The Most Important Chapter in the New Testament

Heretic, Lunatic or Fanatic

Two months ago, I shared Jacob Prasch’s sermon on the “Birds of the Air” with a pastor, and showed how these same birds (agents of Satan) returned and resided in the tree mentioned in the parable of the Mustard Seed.

Two weeks ago, the pastor lamented that when he shared this interpretation with his cell-group, the members were incredulous, and said that he borders on being a heretic, lunatic or a fanatic with his views.  The cell members had gone on to refer to commentaries and other resources which have the orthodox teaching of the mustard tree growing big to offer shade and shelter to the needy and helpless.  His teaching has not been too convincing!

The Lord does lead and counsel those who ask for His light.  Following this resistance, somehow, the Lord lead us to the teachings of A W Pink, (The Prophetic Parables of Matthew 13) which I believe strongly ALL pastors and leaders must chew over and deliberate.  In the “Foreward”, Pink wrote

“We purpose giving a series of studies on the thirteenth chapter of Matthew, which, in the writer’s judgment, is, from the standpoint of prophecy, the most important chapter of all the New Testament. There is much in God’s prophetic program which must necessarily remain dark until the parables of this chapter are thoroughly mastered. At present they are much misunderstood and misinterpreted.”

The teaching / interpretation of AW Pink might have hints to the current saga of Christian leaders found guilty of CBT.  All the positive and negative comments in the social media and in the websites of those concerned do highlight the pain and torment the parties experience.  Perhaps, we need to see behind the trees (as in garden of Eden).

Extract :-

“Another parable put He forth unto them, saying, The kingdom of heaven is like to a grain of mustard-seed, which a man took, and sowed in His field: Which, indeed, is the least of all seeds; but when it is grown, it is the greatest among herbs, and becometh a tree, so that the birds of the air come and lodge in the branches thereof” (vv. 31, 32).

It should be evident to all, that our understanding of this parable hinges upon a correct interpretation of its three central figures: the mustard-seed, the great tree which sprang from it, and the “birds of the air” which came and lodged in its branches. What does each represent ?
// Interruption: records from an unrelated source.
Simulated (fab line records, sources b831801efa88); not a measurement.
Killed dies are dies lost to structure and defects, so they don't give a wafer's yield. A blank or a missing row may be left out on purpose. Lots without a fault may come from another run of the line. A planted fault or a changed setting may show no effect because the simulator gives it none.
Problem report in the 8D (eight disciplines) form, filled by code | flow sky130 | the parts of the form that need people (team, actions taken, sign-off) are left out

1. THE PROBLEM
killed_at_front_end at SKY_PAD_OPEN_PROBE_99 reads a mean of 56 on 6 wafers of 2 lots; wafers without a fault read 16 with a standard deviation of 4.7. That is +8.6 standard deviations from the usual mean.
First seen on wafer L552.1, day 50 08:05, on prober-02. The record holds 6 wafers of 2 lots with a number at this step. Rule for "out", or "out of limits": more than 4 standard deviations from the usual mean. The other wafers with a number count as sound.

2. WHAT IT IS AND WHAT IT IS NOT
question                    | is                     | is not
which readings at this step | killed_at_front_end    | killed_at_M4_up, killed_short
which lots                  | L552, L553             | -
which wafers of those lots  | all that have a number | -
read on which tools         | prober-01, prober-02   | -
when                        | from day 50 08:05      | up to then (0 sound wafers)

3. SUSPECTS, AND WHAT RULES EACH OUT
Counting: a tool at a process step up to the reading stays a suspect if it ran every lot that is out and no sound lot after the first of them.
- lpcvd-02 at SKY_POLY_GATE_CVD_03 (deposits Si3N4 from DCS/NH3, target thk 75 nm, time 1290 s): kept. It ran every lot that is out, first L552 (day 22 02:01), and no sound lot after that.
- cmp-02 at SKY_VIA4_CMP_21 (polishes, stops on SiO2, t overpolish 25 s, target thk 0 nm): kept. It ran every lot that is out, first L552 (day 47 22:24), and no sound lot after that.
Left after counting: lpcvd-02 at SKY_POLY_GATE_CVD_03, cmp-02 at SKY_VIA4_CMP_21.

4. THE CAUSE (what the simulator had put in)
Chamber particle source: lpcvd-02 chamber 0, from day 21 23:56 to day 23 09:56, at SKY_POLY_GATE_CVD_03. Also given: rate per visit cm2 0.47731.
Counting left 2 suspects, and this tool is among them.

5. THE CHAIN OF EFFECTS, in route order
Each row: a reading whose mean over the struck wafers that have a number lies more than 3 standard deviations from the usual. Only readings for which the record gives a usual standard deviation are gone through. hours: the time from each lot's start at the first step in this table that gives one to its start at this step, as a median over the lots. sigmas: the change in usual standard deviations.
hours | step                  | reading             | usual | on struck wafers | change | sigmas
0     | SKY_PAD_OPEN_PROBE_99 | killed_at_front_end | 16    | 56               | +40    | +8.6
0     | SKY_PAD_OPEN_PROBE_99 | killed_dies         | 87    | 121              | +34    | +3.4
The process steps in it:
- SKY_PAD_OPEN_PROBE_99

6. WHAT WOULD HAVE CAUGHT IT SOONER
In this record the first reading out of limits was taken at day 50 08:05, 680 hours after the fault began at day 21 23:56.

Now there are few passages of Scripture which have suffered more at the hands of commentators than the third and fourth parables of Matthew 13. They have been turned completely upside down; that is to say, they have been made to mean the very opposite of what the Lord Jesus taught. The main cause of this erroneous interpretation may be traced back to a wrong understanding of the expression “kingdom of heaven.” Those who have failed in their definition of this term are, necessarily, all at sea, when they come to the details of these parables.

The popular and current explanation of these parables is that they were meant to announce the glorious success of the Gospel. Thus, that of the mustard-seed is regarded as portraying the rapid extension of Christianity and the expansion of the Church of Christ. Beginning insignificantly and obscurely, its proportions have increased immensely, until ultimately it shall cover the earth. Let us first show how untenable and impossible this interpretation is:

First, it must be steadily borne in mind that these seven parables form part of one connected and complete discourse whose teaching must necessarily be consistent and harmonious throughout. Therefore, it is obvious that this third one cannot conflict with the teaching of the first two. In the first parable, instead of drawing a picture of a field in which the good Seed took root and flourished in every part of it, our Lord pointed out that most of its soil was unfavorable, and that only a fractional proportion bore an increase. Moreover, instead of promising that the good-ground section of the field would yield greater and greater returns, He announced that there would be a decreasing harvest—”some an hundredfold, some sixty, some thirty.’’ In the second parable, our Lord revealed the field as over-sown with “tares,” and declared that these should continue until the harvest-time, which He defined as “the end of the age.” This fixes beyond all doubt the evil consequences of the Enemy’s work, and positively forbids the expectation of a world won to Christ during this present dispensation, Christ plainly warned us that the evil effects of the Devil’s labors at the beginning of the age would never be repaired. The crop as a whole is spoiled! Thus this third parable cannot teach that the failure of things in the hands of men will be removed and reversed.


P/S.  I have written in the past about the devices of the enemy to cast Doubt on God’s Word, to Distract us from our pilgrimage, to Distort God’s Word, to Deceive we believers, and to Destroy God’s church.  Now, I realise that I missed out on an important truth – Disguise. 

I have hinted on looking behind the trees in trying to understand the sad saga of the Church in Singapore with regards to the guilty verdict of 6 church leaders.  Wonder whether any weight should be given to the following input on the adviser to the church concerned


It may be interesting to find out about the qualifications and credentials of church leaders, and the institutions they obtained their training :

Extract =

As pointed out in my previous post (here), City Harvest Church’s (CHC) Rev “Dr” Kong Hee and Rev “Dr” Phil Pringle obtained their master’s and doctorates from the grandly named New Covenant International University and Theological Seminary (NCIU), a diploma mill (awarding bogus degrees for money) in Lake Worth, Florida.

NCIU was founded in Auckland, New Zealand in 1978 by a New Zealander “Dr” Kevin Dyson, who has only very recently (September 2010) been appointed to the Advisory Committee of CHC, along with Phil Pringle, to improve CHC’s  structure, governance and accountability  (source).

Kevin Dyson is also on the Board of CMN Ministry, which is affiliated with Phil Pringle’s C3 Church (source)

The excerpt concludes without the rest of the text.